The purpose of this study is to examine the various potential ways that individuals were impacted through the lived experiences (Erlebnis), experiences (Erfahrung), and lifeworlds (Lebenswelt) in their community by reexamining Korean modern poetics fr...
The purpose of this study is to examine the various potential ways that individuals were impacted through the lived experiences (Erlebnis), experiences (Erfahrung), and lifeworlds (Lebenswelt) in their community by reexamining Korean modern poetics from the liberation period to the 1960s. And this paper examines the process of integrating these aspects into 1960s civil society and re-establishing subjects of Korean nationality and citizenship through two subtractive processes. Modern Korean poetics of this period are not simply limited to a literary context, due to the turbulent historical situation, e.g., liberation, the Korean War, and 4·19, 5·16. However, they can be said to be a form of “precipitated content” that reflects the aesthetic politics and ethics pursued by the poetic subjects of the time. Therefore, analyzing the poetics of this period reveals the potential attitudes of individuals who were suppressed during this time regarding the process of establishing the subject of Korean national identity. To achieve this objective, this paper categorizes the period of liberation as defined by lived experiences, the 1950s (post-war) as characterized by the predominance of experiences, and the 1960s as a paradoxical lifeworld where lived experiences and experiences were combined.

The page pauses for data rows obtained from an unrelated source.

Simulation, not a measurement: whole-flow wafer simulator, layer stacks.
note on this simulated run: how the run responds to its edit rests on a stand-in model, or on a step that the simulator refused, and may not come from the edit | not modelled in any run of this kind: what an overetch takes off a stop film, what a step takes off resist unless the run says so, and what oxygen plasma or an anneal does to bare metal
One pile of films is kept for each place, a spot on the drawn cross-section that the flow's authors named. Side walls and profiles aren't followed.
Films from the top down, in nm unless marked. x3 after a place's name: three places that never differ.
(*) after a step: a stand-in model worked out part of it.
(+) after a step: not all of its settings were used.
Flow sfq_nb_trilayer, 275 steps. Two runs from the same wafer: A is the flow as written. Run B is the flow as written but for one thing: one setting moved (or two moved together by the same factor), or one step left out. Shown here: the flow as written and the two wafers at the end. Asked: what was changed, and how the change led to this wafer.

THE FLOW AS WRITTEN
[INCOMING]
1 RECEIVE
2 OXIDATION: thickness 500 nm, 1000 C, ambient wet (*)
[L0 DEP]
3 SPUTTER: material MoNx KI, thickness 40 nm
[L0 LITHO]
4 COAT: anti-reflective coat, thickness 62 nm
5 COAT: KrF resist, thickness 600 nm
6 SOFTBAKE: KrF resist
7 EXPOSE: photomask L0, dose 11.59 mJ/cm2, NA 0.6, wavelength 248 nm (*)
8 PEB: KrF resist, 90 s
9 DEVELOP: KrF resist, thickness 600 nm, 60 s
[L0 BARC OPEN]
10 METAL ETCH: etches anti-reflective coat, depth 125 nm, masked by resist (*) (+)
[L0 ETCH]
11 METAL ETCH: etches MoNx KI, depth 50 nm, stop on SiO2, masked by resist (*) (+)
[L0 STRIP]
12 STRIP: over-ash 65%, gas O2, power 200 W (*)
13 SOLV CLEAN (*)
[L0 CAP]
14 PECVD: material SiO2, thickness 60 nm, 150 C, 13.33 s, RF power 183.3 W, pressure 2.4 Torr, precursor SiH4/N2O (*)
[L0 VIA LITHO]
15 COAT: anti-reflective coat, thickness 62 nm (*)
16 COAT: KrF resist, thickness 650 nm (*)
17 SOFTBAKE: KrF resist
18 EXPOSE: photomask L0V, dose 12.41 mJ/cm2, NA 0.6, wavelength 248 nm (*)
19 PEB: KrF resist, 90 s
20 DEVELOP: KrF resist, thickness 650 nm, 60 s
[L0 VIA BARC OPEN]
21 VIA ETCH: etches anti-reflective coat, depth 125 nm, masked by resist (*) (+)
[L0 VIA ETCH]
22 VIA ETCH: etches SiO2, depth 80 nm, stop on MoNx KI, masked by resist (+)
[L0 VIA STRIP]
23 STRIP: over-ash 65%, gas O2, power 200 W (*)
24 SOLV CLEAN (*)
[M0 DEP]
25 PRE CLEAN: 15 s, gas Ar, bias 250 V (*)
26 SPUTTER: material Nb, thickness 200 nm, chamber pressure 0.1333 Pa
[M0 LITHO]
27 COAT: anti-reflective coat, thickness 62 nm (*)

Initially, during the liberation period, the subject of nationalism escaped oppression of Japanese Empire and acquired the sovereignty of Korean citizens. It then began to actively incorporate other aspects represented by Western Civilization in order to be included and accepted into the modern order. Therefore, lived experiences are deeply related to the independent actions of their subjects that occur when they try to overcome the reality of underdeveloped Korea and establish a new life. In the poetics of the period after liberation, there is a concern about how to appropriate the new lived experiences of “citizens” in the context of nationalism. During this time, both Im Hwa and Cho Ji-hoon attempted to give voice to democracy through the subject of national identity, but their approaches differed somewhat. Im Hwa dreamed of a national community based on the mediation and collaboration of the people, and Cho Ji-hoon insisted on the community to share the community of national life based on the unrestricted lived experiences of foreign culture. Kim Ki-rim embodies the subject of nationalism through “Arrangement of Modernity,” through which modernity is transformed not into ideas but into the individual lived experiences of Koreans, as it moves forward toward a unified national existence.
Following this, in the 1950s, the determined and adventurous lived experiences that were defined by the liberation period were hindered by the Korean War. In this disconnection, lived experiences underwent a subtractive process of revision, supplementation, and rejection due to the imperative to restore the devastated reality as quickly as possible, transforming into "post-war experiences" that encompassed the liberation period, life in the 1950s, and the entirety of the approaching 1960s. In other words, the lived experience, which is always directed toward an object (the “other”), was interrupted and a place of reflection emerged in response to the new direction of the lived experience. Park In-hwan reconstructs the dichotomous characteristics of this time, e.g., “left and right,” “life and death,” and “advancement and backwardness,” through the concept of “The Middle Area.” He brings together previously unknown individuals who have not been granted an identity within the middle of these extremes and forms an emotional solidarity with them. In Jeon Bong-geon’s poetics, poetry is a trick, and enjoying it involves accepting and transforming the sadness of ruins. It is a playful act of constantly rewriting reality, imagining countless possibilities that can change the ruins of the inner world, rather than tangible reality.
Entering the 1960s, the experience of the 1950s (or post-war) is again separated into experience and lived experience as it undergoes the second subtractive process through two pivotal events in Korean modern history: 4·19 and 5·16. This paper defines 4·19 as a flow related to the lived experience of re-establishing the inner workings of independent citizens as subjects and reaching democracy. Additionally, 5·16 is defined as a flow related to the experiences of disappointment and anxiety that reflect not yet escaping a life of material poverty, even after the lived experience of the revolution. This second subtractive process allows Koreans to inherently achieve a lifeworld in which the two aspects of experience and lived experience are paradoxically combined, as both the liberation period and the post-war context have been incorporated into individual life. Kim Soo-young continuously attempts to accept the inconsistency between lifeworld and body caused by censorship. His snobbish attitude throughout the process plays an important role in how his poetics function as a paradox. However, Kim Choon-soo demonstrated the desire to be actively liberated from his lifeworld. He attempts to create a poetic space in which one can neutralize the violence of history while never being able to escape it. Additionally, he explores the history of individual non-historical subjects, which contrasts the individual historical subjects who serve society, as established by the histories of 4·19, 5·16, etc.
As a result, the poetics of these seven poets have disrupted the monolithic flow of history to unveil the repressed individual within it. In doing so, they have shifted the progression of individual lives from self-determination to freedom. While these works are not world-changing in and of themselves, they clearly emphasize how alienated spaces and phases were neglected by Korean civil society at the time. They have transformed the violence and hypocrisy of ruling powers throughout history into dynamic writings, revealing details of the lives of individuals who had been previously pushed to the periphery.